Bremerton police start body camera pilot program

BREMERTON -- In this high-tech world, cameras are just about everywhere, and soon Bremerton police officers will be wearing them on their uniforms.

The department is starting a pilot program with two of the Axon cameras manufactured by Arizona-based Taser International. Officers can wear the device on their chest, collar, or mounted on sunglasses.

“It’s excellent evidence and it’s for the very rare occasions when officers do something wrong so we can be accountable to the public, but also for that majority of cases when officers are doing the right thing and to reduce complaints that might be bogus to show what really happened,” Police Chief Steve Strachan said.

Strachan says eventually all 60 Bremerton officers may use the cameras to record any interaction with the public, except for calls involving juveniles and sexual assault victims.

People who Q13 FOX News talked with in Bremerton have mixed feelings about this new technology.

“I know you’re doing your police job but I think that’s overdoing it right there. People have the right to have privacy,” said Levon Wilson.

“I think it’s a good idea. I think it would help more than it would be a problem,” said Shayanne Savoy.

A 2012 Cambridge University study of the Rialto, Calif., Police Department showed that after one year of using the cameras, complaints against the department dropped by more than 87.5% and use-of-force incidents declined by 59%.

“That’s a big deal. And in our business of law enforcement if it’s about legitimacy with the public, use of force, and making officers and the public safe, then we should be all over it and that’s what this pilot is about,” said Strachan.
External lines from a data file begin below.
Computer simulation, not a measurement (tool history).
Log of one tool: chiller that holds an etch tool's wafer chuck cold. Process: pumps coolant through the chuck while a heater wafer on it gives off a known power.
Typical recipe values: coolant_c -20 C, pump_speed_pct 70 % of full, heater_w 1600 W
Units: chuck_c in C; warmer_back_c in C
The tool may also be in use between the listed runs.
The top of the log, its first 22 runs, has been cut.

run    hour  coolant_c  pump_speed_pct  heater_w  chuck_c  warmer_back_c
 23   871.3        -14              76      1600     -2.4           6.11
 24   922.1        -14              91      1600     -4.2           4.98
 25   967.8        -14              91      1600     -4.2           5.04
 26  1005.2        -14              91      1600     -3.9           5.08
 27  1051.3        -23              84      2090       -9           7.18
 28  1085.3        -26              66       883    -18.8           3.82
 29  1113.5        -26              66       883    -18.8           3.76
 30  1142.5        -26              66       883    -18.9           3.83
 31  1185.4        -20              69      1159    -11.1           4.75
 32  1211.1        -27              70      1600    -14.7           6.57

Currently, Bainbridge Island and Poulsbo use body cameras for police officers. If expanded in Bremerton after the pilot, it would cost roughly $30,000 to buy the devices and another $10,000 on average per year for data storage.

Doug Honig, of the American Civil Liberties Union of Washington, said, "The ACLU recognizes that body cameras can be a valid tool for police accountability.  We do have concerns that police departments using body cams need to have in place policies to make their use effective for that purpose and also to protect the privacy of innocent people."